This book could not have been written without my beloved friend Miranda Richards, who taught me not to be afraid of the Dow Jones and so much else.

I want to thank Hilary Rosen for her heroic research into the subject of this novel and for the e-mails which make me laugh out loud whenever life got too Kate-like. There are so many Kate Reddys out there who offered up their disasters with incredible good humor; they know who they are and I salute them.

Episodes from I Don’t Know How She Does It first appeared in the Daily Telegraph . I am indebted to Sarah Sands for giving Kate her big break and to Charles Moore for his forbearance and kindness.

Nicola Jeal, at the London Evening Standard, was a constant support, and now that she has a baby herself she can find out if I’m telling the truth.

As a first-time author, I was very fortunate in my agents, Pat Kavanagh in London and Joy Harris in New York. My editors — Jordan Pavlin at Knopf, Alison Samuel at Chatto and Caroline Michel at Vintage — brought the baby into the world with loving care. Norman North at PFD and Miramax’s Lola Bubbosh ensured that one day Kate will have a second life on the big screen, while Nicki Kennedy at ILA sold her around the world with reckless enthusiasm.

Others offered moral support and practical criticism: Adam Gopnik, Martha Parker, Quentin Curtis, Anne McElvoy, Kathryn Lloyd, Claerwen James, Richard Preston, Philippa Lowthorpe, Prue Shaw, Tamsyn Salter, Justine Jarrett, Naomi Benson and Niamh O’Brien.

A book about mothers naturally owes a great deal to the writer’s own. I want to thank my Mum for giving me a love of song lyrics and babies, and for her precious time, the value of which I am somewhat belatedly starting to appreciate.

The character of Ben would not have been created without the lovely hindrance of Thomas Lane. Emily’s observations were inspired by the wit and wisdom of Eveline Lane, Isabelle and Madeleine Urban and Polly, Amelia and Theodora Richards.

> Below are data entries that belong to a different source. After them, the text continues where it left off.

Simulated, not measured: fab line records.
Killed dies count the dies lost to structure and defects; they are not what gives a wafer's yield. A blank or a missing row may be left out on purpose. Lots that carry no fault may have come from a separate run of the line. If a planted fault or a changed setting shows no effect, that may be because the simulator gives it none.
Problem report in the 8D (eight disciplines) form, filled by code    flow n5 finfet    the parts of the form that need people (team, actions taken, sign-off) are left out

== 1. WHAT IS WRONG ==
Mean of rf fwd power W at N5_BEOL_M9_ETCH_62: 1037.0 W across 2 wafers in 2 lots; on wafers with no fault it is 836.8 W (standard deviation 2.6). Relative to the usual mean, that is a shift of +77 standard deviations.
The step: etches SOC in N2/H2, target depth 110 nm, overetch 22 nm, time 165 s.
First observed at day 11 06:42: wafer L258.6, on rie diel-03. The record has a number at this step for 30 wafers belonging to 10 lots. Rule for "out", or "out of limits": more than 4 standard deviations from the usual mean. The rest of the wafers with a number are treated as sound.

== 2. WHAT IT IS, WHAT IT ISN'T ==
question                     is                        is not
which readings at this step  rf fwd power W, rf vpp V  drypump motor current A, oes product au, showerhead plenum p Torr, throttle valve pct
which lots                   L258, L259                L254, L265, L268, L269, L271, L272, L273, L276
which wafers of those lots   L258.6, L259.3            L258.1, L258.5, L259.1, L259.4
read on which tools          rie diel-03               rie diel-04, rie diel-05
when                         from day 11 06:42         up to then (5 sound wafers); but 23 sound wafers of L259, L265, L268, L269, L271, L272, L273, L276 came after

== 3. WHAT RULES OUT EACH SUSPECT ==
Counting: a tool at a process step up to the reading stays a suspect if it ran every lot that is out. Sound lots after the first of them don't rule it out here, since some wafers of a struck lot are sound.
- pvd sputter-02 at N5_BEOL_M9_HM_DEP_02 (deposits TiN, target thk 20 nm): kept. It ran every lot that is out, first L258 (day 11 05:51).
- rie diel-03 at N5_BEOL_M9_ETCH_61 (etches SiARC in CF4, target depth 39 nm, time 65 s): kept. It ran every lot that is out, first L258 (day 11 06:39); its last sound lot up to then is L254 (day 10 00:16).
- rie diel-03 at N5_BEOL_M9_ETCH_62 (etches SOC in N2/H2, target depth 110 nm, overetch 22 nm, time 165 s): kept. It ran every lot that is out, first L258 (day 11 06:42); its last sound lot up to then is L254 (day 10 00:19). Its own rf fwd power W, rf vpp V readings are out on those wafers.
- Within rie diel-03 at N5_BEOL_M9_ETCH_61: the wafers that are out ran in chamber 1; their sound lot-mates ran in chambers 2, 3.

Finally, I send all my love and gratitude to Anthony Lane, who can take credit for most of the commas in this book and for all of the semicolons. While the fictional life of a harassed working mother was being created in our house, he loaded the washing machine, cooked dinner, read Owl Babies three hundred times and even found time to write the odd film review. I don’t know how he does it.